704 Female Desire, Religion and Spirituality in Alice Munro’s Novel Lives of Girls and Women
Class | Registration opens 2/9/2026 11:00 AM
Alice Munro, the Canadian writer, won the 2013 Nobel Prize in Literature, primarily because she revolutionized the form of the short story. However, she did write one novel, Lives of Girls and Women, which is also a masterpiece. The novel is written as if it were a fictional autobiography, a mature woman looking back on her life and focusing primarily on two subjects: the development of her sexuality and her rejection of religion. We will read and discuss the novel primarily by sharing how we understand the novel’s narrator and whether we emotionally identify with her, based on a theory of reading called “perspective taking.” In an Epilogue the narrator seemingly finds a new purpose in life, so we will also consider whether this new purpose has, if not a religious, then a spiritual component. At various points in our reading, we will also consider what the narrator’s confessions about her life might tell us about her as a mature woman.

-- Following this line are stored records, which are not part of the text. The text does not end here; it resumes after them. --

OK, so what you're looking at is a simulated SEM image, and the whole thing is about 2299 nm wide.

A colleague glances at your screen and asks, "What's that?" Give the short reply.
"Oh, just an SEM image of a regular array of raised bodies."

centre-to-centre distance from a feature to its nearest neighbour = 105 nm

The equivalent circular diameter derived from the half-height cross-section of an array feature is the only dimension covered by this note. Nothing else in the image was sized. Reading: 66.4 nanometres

Thus, the class will be devoted primarily to discussion, except for two short lectures to give us a vocabulary to talk about the novel: one on “perspective taking” and one on how psychologists of religion and spirituality distinguish between the two.
David Smit
DAVID SMIT is professor emeritus of English at Kansas State University, where he was director of the Expository Writing Program and taught courses in expository writing, Henry James, modern drama and Post-War American literature, publishing many articles and four books on these subjects. In retirement, he has written two books about Alice Munro that are being considered for publication.